When I run dvc status I can see all the stages that "need" to be reproduced, and I would like to reproduce (some of) them with a simple command. Ideally, it would look something like this
$ dvc repro -A -b -i # (-A for all, -i for interactive, -b for batch)
Stage A changed, should it be reproduced? (Y/N) N
OK, not reproducing A.
Stage B changed, should it be reproduced? (Y/N) Y
OK, B will be reproduced.
Stage C changed, should it be reproduced? (Y/N) Y
OK, C will be reproduced.
No more stages, would you like to change your answers? (Y/N) N
OK, Starting to reproduce:
Stage B....
Stage C....
The idea is that I do not want to babysit the computer while it runs through it's steps. I want to be able to reproduce the all the metric files, but I might not want to retrain the model, so that means that I need to have a way of stating upfront which stages need to be processed and which do not.
What priority do you think this is @efiop @shcheklein ? I would guess p3.
@jorgeorpinel Thanks for the heads up! 馃檪
@yfarjoun Thinking about this again, I need to point out, that we don't really know if something has changed in advance. For example you have a.dvc -> b.dvc, and b.dvc has a as a dependency. Then if when a.dvc was reproduced, a didn't change - then b.dvc won't reproduce. And if a did change, then b.dvc would be reproduced. This is not a big problem, as we could simply ask about b.dvc as well, but still, we should keep this in mind.
right, good point. I guess the assumption could be that once a step is reproduced, it's dependents will need to be reproduced, and so the system should ask. if affirmative, but then the results show no reason to reproduce, then that stage should be skipped....
@yfarjoun @efiop can it be done with dvc lock and/or other commands/options like --downstream, etc?
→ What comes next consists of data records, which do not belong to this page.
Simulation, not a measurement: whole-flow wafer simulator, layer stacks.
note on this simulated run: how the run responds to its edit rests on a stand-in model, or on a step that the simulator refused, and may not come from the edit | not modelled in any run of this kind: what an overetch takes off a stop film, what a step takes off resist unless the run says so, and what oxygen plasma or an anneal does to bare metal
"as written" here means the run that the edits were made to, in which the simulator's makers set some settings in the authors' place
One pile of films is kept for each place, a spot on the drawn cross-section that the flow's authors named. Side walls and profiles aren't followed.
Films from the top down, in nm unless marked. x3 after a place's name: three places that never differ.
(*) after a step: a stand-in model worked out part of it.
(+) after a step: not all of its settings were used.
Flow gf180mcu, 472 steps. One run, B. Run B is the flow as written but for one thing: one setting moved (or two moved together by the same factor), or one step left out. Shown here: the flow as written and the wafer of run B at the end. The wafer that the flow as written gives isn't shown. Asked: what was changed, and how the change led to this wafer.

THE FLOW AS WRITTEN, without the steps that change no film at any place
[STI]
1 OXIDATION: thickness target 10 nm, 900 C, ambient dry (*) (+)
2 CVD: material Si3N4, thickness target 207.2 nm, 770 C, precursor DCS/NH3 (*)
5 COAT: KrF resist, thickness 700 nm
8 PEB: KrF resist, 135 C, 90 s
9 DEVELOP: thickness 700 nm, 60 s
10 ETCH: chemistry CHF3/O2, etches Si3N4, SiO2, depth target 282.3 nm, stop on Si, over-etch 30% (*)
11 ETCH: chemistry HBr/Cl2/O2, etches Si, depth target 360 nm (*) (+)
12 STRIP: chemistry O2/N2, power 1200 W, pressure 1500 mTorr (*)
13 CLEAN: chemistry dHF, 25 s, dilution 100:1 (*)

@shcheklein Not sure what you mean.
@efiop I meant that there are options that help you isolating repro scope. I understand that it's probably not the same as being able randomly specify which stage reproduce and which not, but was thinking may it's enough in most cases? @yfarjoun could you provide a real-life example or two, please? Just to better understand how can it be solved.
In theory, I think that it can be done with dvc lock and --downstream, but the problem is that it requires a level of understanding of the pipelines that can only be found after running in dry-mode or something like that. The point is that if I were to run a dvc repro --downstream --dry-run (assuming there is such a thing), look at the resulting list of steps, and dvc lock the ones I do not want reprocessed, then rerun dvc repro --downstream without the --dry-run and then dvc unlock the steps I locked earlier, I'd get more or less what I am looking for, albeit with a lot more manual steps.....